Mark Kelly

03/27/2026 | Press release | Distributed by Public on 03/27/2026 18:19

WATCH: In SASC Hearing, Kelly Raises Concerns About “Golden Dome” Missile Defense and China’s Growing Space Capabilities

This week, during a Senate Armed Services Committee hearing on the posture of U.S. Space Command and U.S. Strategic Command, Arizona Senator and Navy combat veteran Mark Kelly raised concerns about the cost, feasibility, and strategic implications of the administration's proposed "Golden Dome" missile defense system, while also warning about China's rapidly advancing space capabilities.

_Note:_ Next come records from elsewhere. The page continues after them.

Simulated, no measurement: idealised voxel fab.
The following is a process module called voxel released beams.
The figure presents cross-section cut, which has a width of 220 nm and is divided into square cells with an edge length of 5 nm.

Kelly questioned whether the "Golden Dome" missile defense system could realistically work at the scale envisioned, cautioning against massive spending on a system that may not deliver: "I understand the argument that a more robust missile defense architecture could strengthen deterrence by denial and provide additional protection for the homeland, but at scale, this becomes a question of cost, capability, and plain physics. One of my big concerns is that we spend $500 billion, $1 trillion, we get to the end of the timeline, and we have a system that just fundamentally does not work or does not work well enough to increase deterrence."

Kelly also raised alarm about China's recent satellite activity, including a potential first-of-its-kind on-orbit refueling demonstration, warning it could significantly expand China's ability to operate in space: "There have been reports that last year, China's SJ 5, SJ 21 maneuvered, we think they may have done a satellite refueling experiment. If confirmed, this would be the first time that a satellite in GEO refueled another. That's my understanding. That represents a significant leap, not just in sustainment, but in China's capability to discuss operations. Taken together with their captors' basic abilities, they are building a dynamic and maneuvered approach to space, one that would allow them to persist on orbit longer, reposition assets and potentially hold U.S. systems at risk."

Sen. Kelly questions General Stephen N. Whiting and Admiral Richard A. Correll.

Click here to download a video of Kelly's questioning. See the transcript below:

Sen. Kelly: Admiral, I want to start with you, talk about missile defense and "Golden Dome." As I understand, the architecture and visions to a much more expansive, layered system capable of defending against large-scale missile threats. Maybe including up to a salvo from pure adversaries. That kind of vision requires a large number of interceptors far beyond our current inventories. We are talking about different ways about how we can do this. But also increasingly sophisticated electromagnetic countermeasures to deal with decoys, jamming, other countermeasures. It's a complicated problem. We could be seeing issues with trying to intercept ICBM's that are on trajectories on different orbital inclinations because of the latitude they are launching from. Some land-based, some see based. Admiral, how do you assess the operational feasibility of this approach? I understand the argument that a more robust missile defense architecture could strengthen deterrence by denial and provide additional protection for the homeland, but at scale, this becomes a question of cost, capability, and plain physics. One of my big concerns is that we spend $500 billion, $1 trillion, we get to the end of the timeline, and we have a system that just fundamentally does not work or does not work well enough to increase deterrence.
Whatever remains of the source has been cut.